Books and Records Retention Requirements
Every securities transaction, customer account, and piece of correspondence creates a paper trail. Federal rules dictate exactly what broker-dealers must keep and for how long.
The Governing Rules
Two SEC rules form the foundation of broker-dealer recordkeeping:
- SEC Rule 17a-3 - specifies which records broker-dealers must create (blotters, ledgers, account records, etc.)

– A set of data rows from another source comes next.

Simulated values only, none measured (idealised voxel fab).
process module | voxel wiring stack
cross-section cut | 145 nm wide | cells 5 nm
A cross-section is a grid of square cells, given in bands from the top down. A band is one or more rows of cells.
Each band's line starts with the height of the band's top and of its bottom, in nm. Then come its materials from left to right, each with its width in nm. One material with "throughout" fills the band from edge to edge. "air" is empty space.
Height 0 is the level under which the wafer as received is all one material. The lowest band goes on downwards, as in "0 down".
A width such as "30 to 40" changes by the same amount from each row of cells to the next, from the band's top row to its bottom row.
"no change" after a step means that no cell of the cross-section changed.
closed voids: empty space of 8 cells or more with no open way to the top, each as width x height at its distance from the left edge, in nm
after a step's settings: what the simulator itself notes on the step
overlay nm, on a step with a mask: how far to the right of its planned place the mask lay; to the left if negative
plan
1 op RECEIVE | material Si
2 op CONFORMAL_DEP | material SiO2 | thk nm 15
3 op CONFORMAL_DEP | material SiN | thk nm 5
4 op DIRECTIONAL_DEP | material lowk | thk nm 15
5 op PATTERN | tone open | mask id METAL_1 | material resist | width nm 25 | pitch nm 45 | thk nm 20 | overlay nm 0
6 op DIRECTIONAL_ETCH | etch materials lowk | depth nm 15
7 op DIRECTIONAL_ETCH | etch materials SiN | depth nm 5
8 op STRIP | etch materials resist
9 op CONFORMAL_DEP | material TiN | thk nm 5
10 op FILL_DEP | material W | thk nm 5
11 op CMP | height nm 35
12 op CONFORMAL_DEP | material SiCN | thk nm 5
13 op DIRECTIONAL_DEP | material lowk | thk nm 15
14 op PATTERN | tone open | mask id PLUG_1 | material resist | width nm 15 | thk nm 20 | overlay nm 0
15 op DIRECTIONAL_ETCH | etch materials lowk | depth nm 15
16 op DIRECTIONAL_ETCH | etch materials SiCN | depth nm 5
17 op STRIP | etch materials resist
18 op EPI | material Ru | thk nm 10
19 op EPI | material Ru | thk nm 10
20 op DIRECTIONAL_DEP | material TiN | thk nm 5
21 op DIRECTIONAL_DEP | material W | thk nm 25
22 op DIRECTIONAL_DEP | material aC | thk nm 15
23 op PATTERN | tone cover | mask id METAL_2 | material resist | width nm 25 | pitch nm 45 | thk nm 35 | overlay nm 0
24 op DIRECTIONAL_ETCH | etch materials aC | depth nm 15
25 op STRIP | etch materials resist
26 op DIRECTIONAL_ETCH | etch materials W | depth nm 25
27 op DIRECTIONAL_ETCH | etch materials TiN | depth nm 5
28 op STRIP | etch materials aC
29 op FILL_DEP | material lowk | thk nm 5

- SEC Rule 17a-4 - specifies how long broker-dealers must retain those records and in what format
FINRA Rule 4511 reinforces these requirements, requiring member firms to make and preserve records in conformity with SEC rules. For any FINRA-required record that has no specified retention period, the default is 6 years.
Retention Periods
This is one of the most frequently tested areas. These periods are worth remembering:
| Record Type | Retention Period | Source Rule |
|---|---|---|
| Blotters (daily records of purchases, sales, receipts, deliveries) | 6 years | SEC Rule 17a-4 |
| General ledger | 6 years | SEC Rule 17a-4 |
| Customer account records (name, address, SSN, investment objectives) | 6 years after account closure | SEC Rule 17a-3 |
| Suspicious Activity Reports (SARs) and supporting documentation | 5 years | Bank Secrecy Act (BSA) / FinCEN |
| Customer complaints | 4 years | FINRA Rule 4513 |
| Trade confirmations | 3 years | SEC Rule 17a-4 |
| Communications (correspondence, ads, sales literature) | 3 years | FINRA Rule 2210 / SEC Rule 17a-4 |
| Written supervisory procedures | 3 years after last use | SEC Rule 17a-4 |
| Partnership articles, corporate charters | Life of firm + 3 years | SEC Rule 17a-4 |
Memory Aid: 6-5-4-3: the "big three" financial records (blotters, ledgers, accounts) get 6 years; SARs get 5; complaints get 4; communications and confirmations get 3.
Exam Tip: Gotchas
- The most commonly tested retention periods are 3 years (communications, confirmations), 4 years (complaints), and 6 years (blotters, ledgers, account records).
- SARs have their own retention period (5 years under BSA/FinCEN), not the 6-year default.
- Customer complaints are 4 years (not 3 or 6). This standalone number is a common exam trap.
The 2-Year Accessibility Rule
Regardless of the total retention period, records must be maintained in an easily accessible format for the first 2 years of the retention period.
- This means firms cannot archive records to hard-to-reach storage immediately
- For the first 2 years, records should be readily available for regulatory examination
Exam Tip: Gotchas
- The 2-year "easily accessible" requirement applies within all longer retention periods, not as a standalone period. A record kept for 6 years must be easily accessible for the first 2 of those 6.
Electronic Storage
Broker-dealers may store records electronically, but the storage system must meet one of two standards:
- WORM (Write Once, Read Many) - records cannot be altered or deleted once written
- Audit-trail alternative - the system preserves records in a way that allows recreation of the original if it is modified or deleted
Think of it this way: WORM storage is like writing in permanent ink; once something is recorded, it cannot be erased or changed. The audit-trail alternative is more like a document with tracked changes: edits are allowed, but every version is saved so regulators can always see the original.
Exam Tip: Gotchas
- Electronic storage is permitted, but only if records cannot be tampered with. The exam tests whether you know the two approved methods (WORM and audit-trail) and why they exist: to preserve record integrity for regulatory review.